Question

\[\int e^x \frac{1 + x}{\left( 2 + x \right)^2} \text{ dx }\]

Answer 1

\[\text{ Let I } = \int e^x \left[ \frac{1 + x}{\left( 2 + x \right)^2} \right]dx\]

\[ = \int e^x \left( \frac{2 + x - 1}{\left( 2 + x \right)^2} \right)dx\]

\[ = \int e^x \left[ \frac{1}{\left( 2 + x \right)} - \frac{1}{\left( 2 + x \right)^2} \right]dx\]

\[\text{ Here, } f(x) = \frac{1}{2 + x}\]

\[ \Rightarrow f'(x) = \frac{- 1}{\left( 2 + x \right)^2}\]

\[\text{ Put e }^x f(x) = t\]

\[ \Rightarrow e^x \frac{1}{x + 2} = t\]

\[\text{ Diff  both  sides  w . r . t x}\]

\[ e^x \frac{1}{x + 2} + e^x \frac{- 1}{\left( x + 2 \right)^2} = \frac{dt}{dx}\]

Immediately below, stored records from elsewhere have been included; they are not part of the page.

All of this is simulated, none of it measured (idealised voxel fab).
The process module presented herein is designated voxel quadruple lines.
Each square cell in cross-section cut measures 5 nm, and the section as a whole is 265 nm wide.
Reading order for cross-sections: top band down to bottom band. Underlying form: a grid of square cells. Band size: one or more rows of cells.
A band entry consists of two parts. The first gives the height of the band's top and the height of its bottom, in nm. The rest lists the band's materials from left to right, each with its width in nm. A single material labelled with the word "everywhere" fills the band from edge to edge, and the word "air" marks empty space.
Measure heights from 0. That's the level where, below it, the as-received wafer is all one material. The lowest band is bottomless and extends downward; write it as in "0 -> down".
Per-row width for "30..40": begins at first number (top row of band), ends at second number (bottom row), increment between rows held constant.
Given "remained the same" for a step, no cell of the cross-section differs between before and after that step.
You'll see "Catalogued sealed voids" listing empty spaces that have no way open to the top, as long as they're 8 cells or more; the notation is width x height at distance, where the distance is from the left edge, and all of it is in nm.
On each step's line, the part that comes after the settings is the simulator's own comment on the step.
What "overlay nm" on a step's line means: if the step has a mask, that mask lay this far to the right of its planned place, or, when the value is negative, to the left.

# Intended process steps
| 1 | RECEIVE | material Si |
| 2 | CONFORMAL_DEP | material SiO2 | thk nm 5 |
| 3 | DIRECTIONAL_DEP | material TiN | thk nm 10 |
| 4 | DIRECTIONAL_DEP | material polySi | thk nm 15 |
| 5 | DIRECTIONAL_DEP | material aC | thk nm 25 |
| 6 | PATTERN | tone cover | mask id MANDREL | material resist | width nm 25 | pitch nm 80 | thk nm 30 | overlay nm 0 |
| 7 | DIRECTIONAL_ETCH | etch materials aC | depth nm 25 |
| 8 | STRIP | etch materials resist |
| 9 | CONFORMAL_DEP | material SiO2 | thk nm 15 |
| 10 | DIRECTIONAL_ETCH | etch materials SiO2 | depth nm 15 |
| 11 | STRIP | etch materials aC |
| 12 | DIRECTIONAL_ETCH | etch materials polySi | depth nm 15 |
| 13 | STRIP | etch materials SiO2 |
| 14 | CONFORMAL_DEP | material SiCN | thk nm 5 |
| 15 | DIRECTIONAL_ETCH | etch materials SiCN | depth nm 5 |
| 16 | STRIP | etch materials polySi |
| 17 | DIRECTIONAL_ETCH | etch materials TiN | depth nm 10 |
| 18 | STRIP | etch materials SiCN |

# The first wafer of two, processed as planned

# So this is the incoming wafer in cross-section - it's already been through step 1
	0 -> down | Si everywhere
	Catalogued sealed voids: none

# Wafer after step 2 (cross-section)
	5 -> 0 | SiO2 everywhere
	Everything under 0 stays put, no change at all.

\[ \Rightarrow e^x \left[ \frac{1}{x + 2} - \frac{1}{\left( x + 2 \right)^2} \right]dx = dt\]

\[ \therefore \int e^x \left[ \frac{1}{\left( 2 + x \right)} - \frac{1}{\left( 2 + x \right)^2} \right]dx = \int dt\]

\[ \Rightarrow I = t + C\]

\[ = \frac{e^x}{2 + x} + C\]